Among those named as President Kibaki’s gatekeepers was Justice Joseph Nyamu, who served as duty judge in the constitutional review division of the High Court.
While he consistently denied the claim, Justice Nyamu was eventually declared unfit to hold office during the 2012 vetting of judicial officers.
Justice Ringera, who was interviewed for CJ in 2016, said he would have handled the investigation differently.
He said those forced out were never given a chance to defend themselves.
Ironically, among the interviewees in 2016 was Justice Roselyn Nambuye.
Justice Nambuye was among judges that the Ringera-led commission wanted kicked out.
She challenged the tribunal findings and was reinstated.
She scored higher marks than Justice Ringera in the 2016 CJ interviews.
After the promulgation of the 2010 Constitution, four judges – Joseph Nyamu, Riaga Omollo, Emmanuel O’Kubasu and Samuel Bosire – were declared unfit to hold office.
The 2010 Constitution defanged the president by vesting power to hire and dismiss judges in the JSC.
The Constitution also limited Executive interference in putting together the commission.
Barely a year after Mr Uhuru Kenyatta and Dr William Ruto were sworn into office, the Executive found itself at crossroads with the Judiciary.
On November 29, 2013 President Kenyatta suspended six JSC members – Mohammed Warsame, Ahmednasir Abdullahi, Emily Ominde, Tom Ojienda, Christine Mango and Florence Mwangangi – following a petition from the National Assembly.
The petition and President Kenyatta’s suspension of the commissioners triggered a war involving the three arms of government.
The High Court ruled that the National Assembly has no control over the JSC.
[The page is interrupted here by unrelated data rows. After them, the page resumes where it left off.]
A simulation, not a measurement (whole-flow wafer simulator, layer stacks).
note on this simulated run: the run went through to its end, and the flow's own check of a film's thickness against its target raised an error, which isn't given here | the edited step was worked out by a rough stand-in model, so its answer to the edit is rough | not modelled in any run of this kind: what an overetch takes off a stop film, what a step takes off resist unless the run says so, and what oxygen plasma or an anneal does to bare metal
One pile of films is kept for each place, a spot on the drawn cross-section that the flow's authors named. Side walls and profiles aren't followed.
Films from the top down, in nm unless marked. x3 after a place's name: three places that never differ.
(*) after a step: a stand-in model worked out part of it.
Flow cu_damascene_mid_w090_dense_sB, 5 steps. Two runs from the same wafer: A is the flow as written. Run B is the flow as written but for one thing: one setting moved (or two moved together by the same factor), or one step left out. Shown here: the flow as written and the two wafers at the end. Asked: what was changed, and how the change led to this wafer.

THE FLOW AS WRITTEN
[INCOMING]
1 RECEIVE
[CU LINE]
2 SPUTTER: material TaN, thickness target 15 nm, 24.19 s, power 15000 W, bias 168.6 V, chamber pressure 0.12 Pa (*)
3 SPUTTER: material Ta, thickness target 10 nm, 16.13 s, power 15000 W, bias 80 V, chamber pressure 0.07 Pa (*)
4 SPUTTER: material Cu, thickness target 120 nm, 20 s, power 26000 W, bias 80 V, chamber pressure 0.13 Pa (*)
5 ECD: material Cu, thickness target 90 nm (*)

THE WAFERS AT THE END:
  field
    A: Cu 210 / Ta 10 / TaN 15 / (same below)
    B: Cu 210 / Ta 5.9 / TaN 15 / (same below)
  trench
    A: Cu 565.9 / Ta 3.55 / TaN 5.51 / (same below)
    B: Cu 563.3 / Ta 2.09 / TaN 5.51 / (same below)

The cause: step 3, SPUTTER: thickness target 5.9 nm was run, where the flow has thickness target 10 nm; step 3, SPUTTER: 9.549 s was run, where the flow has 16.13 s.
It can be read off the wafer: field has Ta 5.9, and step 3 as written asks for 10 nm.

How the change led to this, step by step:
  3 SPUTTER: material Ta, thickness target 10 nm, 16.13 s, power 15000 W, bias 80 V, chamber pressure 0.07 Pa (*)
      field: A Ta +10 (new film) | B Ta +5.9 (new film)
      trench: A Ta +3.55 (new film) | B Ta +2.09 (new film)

In January, 2014, the JSC forwarded 25 names to President Kenyatta for appointment as judges.
The president only placed 14 names in the Kenya Gazette, leaving the others out.
Under the law, the president has no power to amend the JSC list.
This led to a standoff, which then-Chief Justice Willy Mutunga silently unlocked following protracted talks with the president.
The 11 judges were eventually appointed.
But from the 2014/15 financial year all through to President Kenyatta’s exit in September 2022, the budget of the Judiciary was affected as it more often than not shrank.
After Mr David Maraga replaced Dr Mutunga as Chief Justice, tensions between the Executive and Judiciary became more prominent.
Unlike his predecessor, Justice Maraga was not one to shy away from making public the fights between the arms of government.
Between 2019 and 2022, Justice Maraga publicly castigated President Kenyatta for failing to appoint 41 judges nominated by the JSC, and for the consistent budget cuts.
In June , 2020 the CJ called a press conference in which he said President Kenyatta had ignored several requests for meetings.
Then-Attorney-General Kihara Kariuki also called a press conference to fault Justice Maraga for “twisting facts and using public statements” to pile pressure on the President.